Meanwhile in California…

While I’ve been at Tendril working on the technology side of flexible load optimization, some of my Lawrence Berkeley National Lab (Berkeley Lab) and NREL colleagues have pursued integrating flexible demand into California’s energy landscape. They’ve done extensive modeling of what’s expected to happen in California based on the state’s aggressive goals of increasing energy efficiency, integrating more renewable energy, and achieving complete decarbonization of the state’s transportation system.

The decarbonization plan requires really dramatic changes to the fundamental nature of what it means to have an electricity grid in California. As the state decarbonizes its entire transportation sector over the next 20 to 30 years, every single home will have to install 1 to 3 electric vehicle charging stations. There won’t be any more gas stations – just rapid recharge stations for the public, along with charging stations at places like the grocery store and the mall. It’s great for the environment, but here’s the catch: adding those charging stations to your home is equivalent to adding 2 to 5 additional air conditioning units. So, while the generation of electricity is “greener,” the total demand is going to increase substantially, particularly along residential circuits.

To make California’s vision of decarbonization a reality, the state needs to find storage and load flexibility that will help it manage excess supply from renewables and channel it into these grid add-ons that require more electricity. Sourcing this system flexibility at the edge of the grid load necessitates an across-the-board shift that affects each and every residential and business customer a utility has, and it’s a shift that requires a different kind of accommodation from the utility.
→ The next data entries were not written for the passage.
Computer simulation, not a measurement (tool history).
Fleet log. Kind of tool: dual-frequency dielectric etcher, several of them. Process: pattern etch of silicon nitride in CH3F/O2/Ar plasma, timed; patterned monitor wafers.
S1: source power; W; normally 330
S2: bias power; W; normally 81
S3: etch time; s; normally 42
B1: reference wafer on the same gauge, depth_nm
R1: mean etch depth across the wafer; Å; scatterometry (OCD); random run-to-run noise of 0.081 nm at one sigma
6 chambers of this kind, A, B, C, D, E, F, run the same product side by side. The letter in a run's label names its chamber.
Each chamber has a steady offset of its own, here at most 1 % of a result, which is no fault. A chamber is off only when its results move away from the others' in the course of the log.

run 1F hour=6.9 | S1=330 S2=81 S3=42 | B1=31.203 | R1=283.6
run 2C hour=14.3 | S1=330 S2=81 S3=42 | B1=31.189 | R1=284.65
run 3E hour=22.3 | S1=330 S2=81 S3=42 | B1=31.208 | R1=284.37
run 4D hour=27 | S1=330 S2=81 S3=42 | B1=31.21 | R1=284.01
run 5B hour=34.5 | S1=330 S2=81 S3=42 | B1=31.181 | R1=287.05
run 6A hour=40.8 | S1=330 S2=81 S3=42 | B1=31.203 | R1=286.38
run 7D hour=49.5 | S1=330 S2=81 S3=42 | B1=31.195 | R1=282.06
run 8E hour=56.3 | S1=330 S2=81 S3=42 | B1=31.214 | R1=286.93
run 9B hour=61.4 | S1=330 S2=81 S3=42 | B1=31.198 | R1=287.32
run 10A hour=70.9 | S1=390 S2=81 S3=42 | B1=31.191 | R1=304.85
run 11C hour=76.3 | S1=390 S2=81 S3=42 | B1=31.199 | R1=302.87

To meet these individual demands, utilities need to figure out – in a similar fashion to what my team is doing at Tendril--not only what works on a technical level, but also what works on a human level. What’s the most effective way to talk to customers? How can years of BEE program successes and failures inform new energy efficiency and demand flexibility initiatives? What’s the most productive relationship – the most well-balanced partnership – between utilities and vendors? These are the questions that need answers.

Flexible Demand with a Focus on the Customer

While we at Tendril and my colleagues out in California work to find these answers, there are a few “givens” in the solution, I think.

First, there’s no question that to maximize the potential of demand as a grid resource, that demand has to be flexible. As they’ve found in California, shedding load is not going to be very useful moving forward, because capacity is not going to be the main issue. California, for instance, and most other places heavily invested in renewables will have plenty of generation, but what they won’t have is plenty of storage. Storage from load comes from shifting – moving load from one part of the day to another without changing the outcome for the customer. Shift-able (or shape-able) load is the most valuable form of demand precisely for its flexibility: it can be scheduled to fit the needs of a household, a community of households, a circuit, a balancing area, and eventually, an interconnect.

Second, flexible demand only works if it’s executed with the customer in mind – top of mind. At the AESP conference this year the main takeaway was customers, customers, customers: they need engaging, informative communication from their utilities, and their satisfaction is central to the success of any modern energy provider as the market welcomes more private players and becomes more competitive. Utilities that invest in technology that makes flexible demand possible while prioritizing customer comfort and effective customer communication will lead the field, function smoothly at the edge of the grid, and ensure our clean energy future.